• Hey, guest user. Hope you're enjoying NeoGAF! Have you considered registering for an account? Come join us and add your take to the daily discourse.

NeoGAF Creative Writing Challenge #177 - "Revenge!"

Status
Not open for further replies.

Aaron

Member
Theme- "Revenge"

Word Limit 2,000

Submission Deadline: October 23rd 11:59 pacific time.

Voting Deadline: October 26th 11:59 pacific time.

Grace Periods: Each of the above deadlines will be followed by a 6-hour grace period. Submissions made after the end of the grace period will be ineligible, and votes cast after the end of the grace period will not be counted. Remember that these are grace periods, not extensions of the deadline--you should still submit your work or cast your vote by the deadline set above.

Secondary Objective: Keep a secret from the readers. They don't have to know everything for your story to work, so don't tell them everything. Tarantino never showed people what's in the briefcase, so keep one core element of your story either unaddressed, unexplained, or hidden from view.

Writing Hangout: The first sunday of every challenge we have a two hour google hangout to give people a chance to write and talk shop. It happens Sunday 2pm pacific time and lasts till 4pm. While at least a mic is recommended, you DON'T need that nor a webcam to participate. We have a text chat too. The way they're laid out, is 10 minutes of chatting, then everyone turns off their mic and hunkers down to write for half an hour. Rinse and repeat. Anyone is welcome to join, newcomers and vets alike.

Submission Guidelines:

- One entry per poster.
- All submissions must be written during the time of the challenge.
- Using the topic as the title of your piece is discouraged.
- Keep to the word count!

Voting Guidelines:

- Three votes per voter. Please denote in your voting your 1st (3 pts), 2nd (2 pts), and 3rd (1 pt) place votes.
- Please read all submissions before voting.
- You must vote in order to be eligible to win the challenge.
- When voting ends, the winner gets a collective pat on the back, and starts the new challenge.
-Critiques are NOT required. They're simply a thing some posters do. That said, if you like feedback, people would probably like to hear your feedback.

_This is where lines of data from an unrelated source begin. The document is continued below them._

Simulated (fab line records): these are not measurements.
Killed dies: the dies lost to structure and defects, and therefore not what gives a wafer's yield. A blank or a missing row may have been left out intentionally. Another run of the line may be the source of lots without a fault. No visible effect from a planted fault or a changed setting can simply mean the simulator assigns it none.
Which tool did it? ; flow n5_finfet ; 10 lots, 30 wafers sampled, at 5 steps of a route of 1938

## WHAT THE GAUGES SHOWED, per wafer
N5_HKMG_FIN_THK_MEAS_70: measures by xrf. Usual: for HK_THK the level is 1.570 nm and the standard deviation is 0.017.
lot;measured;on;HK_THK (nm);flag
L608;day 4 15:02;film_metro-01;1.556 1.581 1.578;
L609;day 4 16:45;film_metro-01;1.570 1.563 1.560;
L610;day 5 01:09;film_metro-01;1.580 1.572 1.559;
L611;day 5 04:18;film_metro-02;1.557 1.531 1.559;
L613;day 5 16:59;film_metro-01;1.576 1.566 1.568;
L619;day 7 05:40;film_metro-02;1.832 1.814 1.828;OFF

NeoGAF Creative Writing Challenge FAQ
Previous Challenge Threads and Themes
 

Tangent

Member
Congrats, Aaron!!!!

And thanks for the feedback from folks for the "spooky" story. I was hoping to elicit a little chill but not all out panic attacks.

Flowers, I'm glad you were glad vs. annoyed that I took the "Tulpa" bait but didn't really use it. Oh and "Rani Beta" is a term of endearment in that family's language/culture.

I got conflicting comments regarding the dialog of the kid's speech. Interesting!

Mike M, the "yellow" as "lellow" is a classic phonological process of assimilation! Cool!!

Revenge... hmm.....
 

Ashes

Banned
Wrote what I wanted to write already. Something that was stirring at the back of my brain since March.

I'm going to try ushering toward a more sparse frame toward the end of the story again. Going to hit editing sometime next week.

Man I'm having trouble with endings lately.

I thought you opted for the right ending last time.
 

Aaron

Member
I had an idea that I set this topic to do, and now I don't want to do it. That's how this always works.
 

Cyan

Banned
I've got an idea that I think might be fun, but I'm not sure what the central thread of it will be quite yet. Gotta think on it a bit more.
 

Nezumi

Member
I have no idea. It's kind of eerie that for the third or fourth time in a row a story from the idea I'm developing for my nano novel would fit the theme. It's like something is telling me to finally get off my butt and bring those characters on paper...
 

Cyan

Banned
Regular Sunday hangout starts in about twenty minutes. For anyone not familiar, this is where we get together and have a write-in on Google Hangouts. We have ten minutes of chat, then thirty minutes of writing with mics turned off. Repeat three times, giving a total of two hours.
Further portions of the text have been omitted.